Playful Portrayals of Consumption

José Luis Torres, Trojan Horse, 2024. Photograph by Au7umn.

An integral part of a thriving capitalist economy is its reliance on the continual production, circulation, and consumption of goods.  Yet, such consumption depends on people who have the means to pay for these goods as well as for the goods’ planned obsolescence, which incentivizes and makes it necessary for people to purchase more.  Quebec-based artist José Luis Torres explores these types of issues in an unconventional manner with his contribution Trojan Horse to this year’s The Works Art and Design Festival.  

People may recall Torres’ work site-specific installations Canopy (2016) and Tangible (2019), both of which appeared in previous years of The Works festival.  Those installations are characterized by their colourfulness and incorporation of common objects, which make them more accessible for people to experience.   Similarly, Torres’ latest work Trojan Horse takes recognizable, everyday objects that people may not expect to find in art and transforming them into a colourful public spectacle.  Apart from the accompanying signage, Trojan Horse does not embody any conventional markers that would indicate it is a work of art, so people may walk by or through it initially without realizing what they are looking at.  At the same time, the installation is eye-catching due to its unlikely combination of recognizable items from people’s everyday contexts.   

With two grey shipping containers situated parallel to each other on the ground, two additional shipping containers sit on top of them and are angled upwards diagonally towards the sky, with their top ends open.  Emerging from these containers’ open ends is a proliferation of common objects, which almost appear as if they are spewing out of the two crates with great abandon.  Mimicking an archway, these items are bound together into a colourful arc that may remind one of a rainbow.  The objects are predominantly plastic in nature and the majority of them consist of chairs of various colours.  Other items in the installation include a ladder, a couple of boats, a portable basketball hoop, and yellow wooden planks.  
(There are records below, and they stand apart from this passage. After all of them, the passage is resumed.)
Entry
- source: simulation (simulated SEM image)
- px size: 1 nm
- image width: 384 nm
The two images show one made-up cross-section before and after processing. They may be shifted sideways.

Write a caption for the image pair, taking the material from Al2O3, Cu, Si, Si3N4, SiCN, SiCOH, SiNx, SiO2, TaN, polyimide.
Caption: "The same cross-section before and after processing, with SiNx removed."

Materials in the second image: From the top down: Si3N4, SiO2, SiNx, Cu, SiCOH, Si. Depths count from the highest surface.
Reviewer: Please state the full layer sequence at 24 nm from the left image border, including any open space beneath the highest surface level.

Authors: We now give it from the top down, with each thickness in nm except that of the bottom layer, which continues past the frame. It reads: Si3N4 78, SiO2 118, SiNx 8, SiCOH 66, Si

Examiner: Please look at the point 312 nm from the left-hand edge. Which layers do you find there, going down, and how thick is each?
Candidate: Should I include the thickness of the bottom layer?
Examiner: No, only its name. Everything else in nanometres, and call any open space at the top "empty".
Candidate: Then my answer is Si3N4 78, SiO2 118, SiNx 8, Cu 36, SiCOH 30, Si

Chairs are one of the most ordinary and ubiquitous of domestic objects, while shipping containers are a recognizable object that symbolizes a capitalist economy that depends on the mass circulation of commodities to consumers around the world.  In a playful and parodic fashion, the sheer number of chairs and other objects in his installation accentuates the excessiveness of capitalist-driven production, pervasiveness of consumption, and people’s complicity with this economic system through their actions.  However, Torres conveys ideas such as these without being didactic.  By extricating items from the usual contexts in which they appear and combining them together unexpectedly, Torres makes his installation more approachable by reconstituting these objects in a playful and parodic fashion within a highly visible public space.  In doing so, Torres invites people to reflect on their relationships with the objects contained within the installation, through which they can draw their own conclusions about it.